According to a recent statement by Amnesty International, many of the refugees who have been recently waiting to cross the border from Syria into Jordan are families with young children who are fleeing the ongoing conflict. One of the examples that was discussed in the same Ammon News article is the case of Amina, who was told to return in a month with her six children. This is despite the fact that the conflict has prevented them from being able to return to their home village of Dera’a al-Hera, forcing them to live out on the road and forage for food. There were also reports of other families with young children who were being forced to turn back when they attempted to enter Jordan.
In an ongoing conflict such as this one, denial of entry into a neighboring country can mean a literal death sentence for many refugees. Said Boumedouha, the director of Amnesty International’s Middle Eastern division said that Jordan (and other neighboring countries) have an obligation not to deny entry to refugees. He also said that it is also important for other countries to provide aid to states like Jordan which are affected so heavily by the conflict. These reports of Syrians who can provide evidence of their citizenship in Syria represent a new and much less welcoming attitude to refugees who are escaping a desparate situation. Regardless of one’s belief about the effects of the conflict on Jordanian infrastructure, few would dispute the fact that it is immoral to deny children the chance to escape from a violent conflict. A report from December 2012 (which is admittedly several months old) say that a majority of the refugees in Jordan may be children. Many of these children have resorted to attempting to sell goods to other refugees for a little bit of income to provide for necessities.
It is true that the presence of the refugees has provided a strain on Jordan’s economy and infrastructure at a most unfortunate time. It is also true that the situation in the region as a whole compounds the difficulties to a large degree. Particularly stressful for many communities is the influx of refugees who are settling in urban areas rather than living in refugee camps, which makes aid more difficult to deliver. Another way that the conflict has stressed Jordan’s infrastructure is through the impact of lost trade revenue with Syria, prompting the economic collapse of communities that used to depend on trade with Jordan’s northern neighbor. When this economic collapse is coupled with an influx of refugees it is not surprising that a degree of resentment would develop among some Jordanians towards the refugees who have become unwitting symbols of the difficulties that the conflict is causing in Jordan. This resentment is not surprising but it is also unfair to direct it at the refugees or to blame them for the situation that the conflict has caused for Jordanians.

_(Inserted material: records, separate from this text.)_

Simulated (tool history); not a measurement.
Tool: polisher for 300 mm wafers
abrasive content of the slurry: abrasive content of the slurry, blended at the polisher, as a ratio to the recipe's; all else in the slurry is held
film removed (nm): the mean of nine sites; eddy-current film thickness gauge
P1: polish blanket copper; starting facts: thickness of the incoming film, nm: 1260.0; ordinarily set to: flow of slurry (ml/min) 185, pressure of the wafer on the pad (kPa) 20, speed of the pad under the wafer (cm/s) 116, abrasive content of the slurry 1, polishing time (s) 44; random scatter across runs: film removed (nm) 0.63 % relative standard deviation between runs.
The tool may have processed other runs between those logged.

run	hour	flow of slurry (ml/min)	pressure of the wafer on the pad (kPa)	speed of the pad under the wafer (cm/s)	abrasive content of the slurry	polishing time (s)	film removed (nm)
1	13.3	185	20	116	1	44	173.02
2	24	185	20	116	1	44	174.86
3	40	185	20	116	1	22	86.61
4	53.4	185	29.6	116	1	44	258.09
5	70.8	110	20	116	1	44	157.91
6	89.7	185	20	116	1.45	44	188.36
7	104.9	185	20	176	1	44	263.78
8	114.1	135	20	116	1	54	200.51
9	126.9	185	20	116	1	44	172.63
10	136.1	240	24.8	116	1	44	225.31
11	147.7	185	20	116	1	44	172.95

The decision to turn away child refugees is deplorable, but admitting more refugees when the pace of aid is unclear is indeed going to further strain Jordan’s resources. Families with young children must be allowed to escape the conflict, but more recognition is required of the strains on Jordan and indeed other neighboring states that the conflict in Syria has caused. Perhaps the real issue is not really the presence of refugees themselves but rather the fact that most of the parties supporting either side in this conflict are participating for real or perceived strategic advantage, while shifting most of the harm of the conflict onto neighboring states such as Jordan.